Multilevel Adaptive Side-Window Bilateral Upsampling on the GPU¶
This is my proposal for an Adaptive, Multilevel, Side-Window Bilateral Upsampling filter for motion vectors.
See also
Kopf, J., Cohen, M. F., Lischinski, D., & Uyttendaele, M. (2007). Joint bilateral upsampling. ACM SIGGRAPH 2007 Papers, 96. https://doi.org/10.1145/1275808.1276497
Riemens, A. K., Gangwal, O. P., Barenbrug, B., & Berretty, R.-P. M. (2009). Multistep joint bilateral depth upsampling. In M. Rabbani & R. L. Stevenson (Eds.), SPIE Proceedings (Vol. 7257, p. 72570M). SPIE. https://doi.org/10.1117/12.805640
Yin, H., Gong, Y., & Qiu, G. (2019). Side window filtering. In Proceedings of the IEEE/CVF Conference on Computer Vision and Pattern Recognition (CVPR), 8758-8766.
Bilateral Upsampling¶
Bilateral upsampling leverages a high-resolution guide image to interpolate a low-resolution target image. Unlike standard linear interpolation, which assumes a smoothness prior, this technique uses the guide image to determine where edges occur.
The filter computes a weighted average of nearby low-resolution pixels. The weight for each pixel depends on two factors:
Spatial Distance: Pixels closer to the target location contribute more.
Intensity Difference: Pixels in the guide image with similar intensities to the target guide pixel contribute more.
This dual-weighting ensures that only pixels on the same side of an edge contribute to the result, effectively preserving structural boundaries.
Using Adaptive Weights¶
Adaptive bilateral upsampling improves the process by dynamically adjusting the filter’s sensitivity based on local image characteristics. Instead of using global constants for the range and spatial variances, the algorithm calculates local variances within the filtering window.

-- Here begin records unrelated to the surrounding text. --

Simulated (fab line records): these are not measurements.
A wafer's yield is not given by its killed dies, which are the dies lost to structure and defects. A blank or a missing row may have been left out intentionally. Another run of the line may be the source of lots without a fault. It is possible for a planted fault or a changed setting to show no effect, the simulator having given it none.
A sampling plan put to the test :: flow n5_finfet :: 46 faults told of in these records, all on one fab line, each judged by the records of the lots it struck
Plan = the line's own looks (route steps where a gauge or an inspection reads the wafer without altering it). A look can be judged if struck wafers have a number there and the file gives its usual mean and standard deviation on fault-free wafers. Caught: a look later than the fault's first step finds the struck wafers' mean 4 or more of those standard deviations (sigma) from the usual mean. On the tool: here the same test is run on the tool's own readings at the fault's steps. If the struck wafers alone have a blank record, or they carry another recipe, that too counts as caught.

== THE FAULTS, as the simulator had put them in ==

In regions with low variance (homogeneous areas), the filter allows a wider range of pixels to contribute, enhancing smoothing. In regions with high variance (edges), the filter becomes more restrictive. This adaptive behavior minimizes artifacts and ensures that the filter’s strength is proportional to the local content’s complexity.
Using the Side Window Filter¶
Conventional filtering algorithms center the local window on the target pixel. When a pixel lies near an edge, this centered window captures samples from both sides of the boundary. Averaging these dissimilar pixels blurs the edge.
The algorithm evaluates multiple side windows, covering cardinal directions and corners, and selects the optimal window that minimizes the difference between the filtered mean and the reference pixel. By aligning the window boundary with the edge, the filter avoids sampling pixels from the opposite side of a boundary.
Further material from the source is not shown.